David says: October 20, 2021 at 9:43 am


Thank you for this detailed response to my question.

It is good to hear that, in principle, you support the intensification of established suburbs, and the construction of medium density housing (townhouses or small apartment blocks) so long as it is set amid sufficient space and greenery.

I agree with you that it’s vital to “debate the real issues” and to move beyond generalities. Given the above general principles, am I right to assume that you would support the Manor House development in Griffith and others like it? Developments of this kind would see medium density housing built on the same block size and amid the same level of greenery and open space that surrounds a traditional detached Canberra house. This seems wholly consistent with the principles you espouse in this article.

Like you, I think it’s desirable to avoid “straw man” debates – what do you actually stand for in practice?

Palmerston's Masked Lament says: October 20, 2021 at 2:18 pm

Well that took no time at all to Google. What Paul says in his article is laissez faire approach to planning needs to be called out for what it is and hopefully the challenge will be enough to force change for good.

Now according to a micro-second of Google time, the owners of the proposed Manor House development want to bulldoze their single residence and replace it with a two-storey, four-unit complex with nine car parks on an 1166m2 block. The current house is 186m2 and the rest is garden. The plan on the Internet seems to flip that ratio and changes green for concrete.

As reported elsewhere, there is nothing wrong with exploring different housing models – especially what’s called the ‘missing middle’ of low-rise, medium-density – but they need to be in the right place, with the right zoning and not chip away at what is left of the planning system’s integrity.

Canberra planning was once “hoc” but now it is “ad hoc”, and when a perfectly good sheep paddock is turned into a windswept and sunblasted concrete wonderland where neighbours can shake hands from their side windows and the drone of drone deliveries echoes along the man-made canyons (I’m looking at you Crace) you have to wonder why we have gone so far wrong.

So yes, “straw man” debates need to be avoided.

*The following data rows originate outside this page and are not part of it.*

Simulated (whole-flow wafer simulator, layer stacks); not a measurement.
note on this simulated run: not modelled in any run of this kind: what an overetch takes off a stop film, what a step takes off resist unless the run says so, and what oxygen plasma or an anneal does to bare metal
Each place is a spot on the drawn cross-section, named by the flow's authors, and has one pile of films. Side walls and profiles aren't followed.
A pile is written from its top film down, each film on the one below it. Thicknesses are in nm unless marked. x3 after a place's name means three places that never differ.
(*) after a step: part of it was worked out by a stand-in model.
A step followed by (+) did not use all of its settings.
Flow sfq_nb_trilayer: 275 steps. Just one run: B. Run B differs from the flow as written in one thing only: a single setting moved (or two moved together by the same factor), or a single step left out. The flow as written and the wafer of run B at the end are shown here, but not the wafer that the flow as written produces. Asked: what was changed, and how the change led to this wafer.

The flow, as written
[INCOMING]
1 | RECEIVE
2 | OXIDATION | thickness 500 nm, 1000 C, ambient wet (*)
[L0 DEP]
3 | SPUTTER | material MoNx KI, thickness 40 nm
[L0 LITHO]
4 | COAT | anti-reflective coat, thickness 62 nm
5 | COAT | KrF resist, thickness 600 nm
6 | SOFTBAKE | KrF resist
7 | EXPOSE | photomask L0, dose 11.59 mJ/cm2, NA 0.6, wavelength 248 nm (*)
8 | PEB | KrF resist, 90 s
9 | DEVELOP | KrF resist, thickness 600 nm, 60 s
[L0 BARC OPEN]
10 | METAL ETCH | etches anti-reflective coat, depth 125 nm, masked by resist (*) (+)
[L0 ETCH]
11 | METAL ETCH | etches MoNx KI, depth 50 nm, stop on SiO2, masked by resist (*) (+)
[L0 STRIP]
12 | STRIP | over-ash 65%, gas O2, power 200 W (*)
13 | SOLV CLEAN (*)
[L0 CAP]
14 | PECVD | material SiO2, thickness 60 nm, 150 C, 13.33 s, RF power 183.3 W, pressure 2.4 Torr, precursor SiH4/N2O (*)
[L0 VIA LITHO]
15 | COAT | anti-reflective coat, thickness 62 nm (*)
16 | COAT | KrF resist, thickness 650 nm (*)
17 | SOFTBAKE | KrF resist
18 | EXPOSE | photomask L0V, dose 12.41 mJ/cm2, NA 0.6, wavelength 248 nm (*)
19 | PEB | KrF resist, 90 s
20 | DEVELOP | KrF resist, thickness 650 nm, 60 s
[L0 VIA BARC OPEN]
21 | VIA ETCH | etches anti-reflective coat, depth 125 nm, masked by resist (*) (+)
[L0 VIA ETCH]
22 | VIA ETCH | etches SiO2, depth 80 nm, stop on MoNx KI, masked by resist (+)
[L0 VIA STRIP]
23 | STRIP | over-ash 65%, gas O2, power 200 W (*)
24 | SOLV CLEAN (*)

S. Draw K Cabs says: October 22, 2021 at 3:29 pm

Paul on point as usual, but for…

Can we really only vote for Lib/Lab/Green? This mob three, will only pick up their game when we don’t. vote. for. any. of. them. (yes, it’s taking the local Libs longer than you might expect).

For the brain washed; seriously, there are alternatives, independents and parties that can’t be worse and at the least want to be better.

Citynews; please start by giving some of these alternatives free kicks.

David says: October 23, 2021 at 7:52 am

“ As reported elsewhere, there is nothing wrong with exploring different housing models – especially what’s called the ‘missing middle’ of low-rise, medium-density – but they need to be in the right place, with the right zoning and not chip away at what is left of the planning system’s integrity.”

ie, Not In My Backyard.

It would at least be more honest if the anti-development crowd would just come out and say “we are very comfortable in our established suburbs and don’t want new people moving here”.

Palmerston's Masket Lament says: October 26, 2021 at 7:54 am

I note what you did there, by twisting reporting taken from other sources on this project you have sought to twist my argument into a NIMBYist position, and in doing so, attempted to redirect away from the lack of detailed options and supporting argument you seek to put forward.

Sadly, this is not the case and representing my comments as NIMBY are completely fallacious.

So let me respond with this snapshot of modern housing from Crace because it is current.

There is a house for sale in Crace at the moment, it is a big house with commanding views and many bedrooms and presents an aspiration for many home owners I would suggest. However it does not have a backyard. It does not have a courtyard. Its sole claim to personal greenspace is labelled a “court”.

Explain to me how this represents effective town planning when there is no space for a child to play?